Flowering shrubbery flaunts magnificent colors and aromas, and, depending on the plant, the garden could bloom from spring through fall. Bright yellow forsythia flowers announce the onset of spring, while rhododendrons and rose varieties bloom during the summer heat. After the other shrubs are bloomed out, Rose of Sharon starts in late summer and continues through mid-fall, while camellias can bloom even into early winter. If a natural perfume is what you're after, try lilac, magnolia, jasmine, or honeysuckle shrubs. Plant flowering shrubs against chain-link fences to share with neighbors or use them to romantically line walkways and patios.
Some flowering shrubs are also evergreen or semi-evergreen, such as azaleas, lavender, and butterfly-attracting daphnes. Evergreen shrubbery has the advantage of adding color and shape to the garden year-round, without leaf loss in the autumn, and these shrubs are also great for establishing private borders. Can trim Fragrant box shrubs to create a unique hedgerow, and they can be planted alongside an existing fence or used to separate sections of the garden to add further dimension. Some of the other more popular evergreen shrubs include the exceptionally hardy spotted laurel (or aucuba) and holly, the classic winter favorite.

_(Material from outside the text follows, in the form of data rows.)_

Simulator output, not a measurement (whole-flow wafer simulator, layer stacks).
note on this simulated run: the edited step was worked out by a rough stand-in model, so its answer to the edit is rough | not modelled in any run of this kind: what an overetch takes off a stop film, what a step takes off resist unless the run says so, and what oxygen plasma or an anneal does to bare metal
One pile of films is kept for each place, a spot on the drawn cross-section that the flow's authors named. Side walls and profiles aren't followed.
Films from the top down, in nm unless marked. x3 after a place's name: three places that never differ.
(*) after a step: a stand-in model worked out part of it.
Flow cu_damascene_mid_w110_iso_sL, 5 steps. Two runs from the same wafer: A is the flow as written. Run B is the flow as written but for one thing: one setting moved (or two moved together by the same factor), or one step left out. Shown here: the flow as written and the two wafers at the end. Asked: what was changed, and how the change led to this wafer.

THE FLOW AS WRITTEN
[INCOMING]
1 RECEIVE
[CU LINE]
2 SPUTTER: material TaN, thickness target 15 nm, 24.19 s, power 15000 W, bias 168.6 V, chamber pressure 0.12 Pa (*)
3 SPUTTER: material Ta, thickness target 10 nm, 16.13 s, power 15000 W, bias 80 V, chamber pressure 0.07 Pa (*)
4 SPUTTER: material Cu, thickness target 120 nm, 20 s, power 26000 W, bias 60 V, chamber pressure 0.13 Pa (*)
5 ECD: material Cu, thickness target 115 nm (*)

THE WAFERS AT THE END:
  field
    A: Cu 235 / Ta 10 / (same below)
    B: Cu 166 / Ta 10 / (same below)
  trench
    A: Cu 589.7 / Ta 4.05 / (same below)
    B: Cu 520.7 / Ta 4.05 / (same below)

The ecologically conscious gardener may want to consider creating borders by using native shrubbery. Wild hydrangea, chokeberry, buckeye, and other regional favorites will provide lovely borders for your garden and natural nesting places for native birds. Restoring native plants, especially shrubs, to gardens helps maintain a balance between all your garden's inhabitants, especially those that go about their environmental work largely unseen: worms, insects, and micro-organisms.
Of course, garden borders can also be made up of flowering, evergreen, and native shrubbery. Or border sections and patterns could be defined by other themes, such as herb-, berry-, or nut-producing shrubs. With shrubs to outline and delineate, the gardener's palette can create a colorful, fragrant, and eco-friendly design.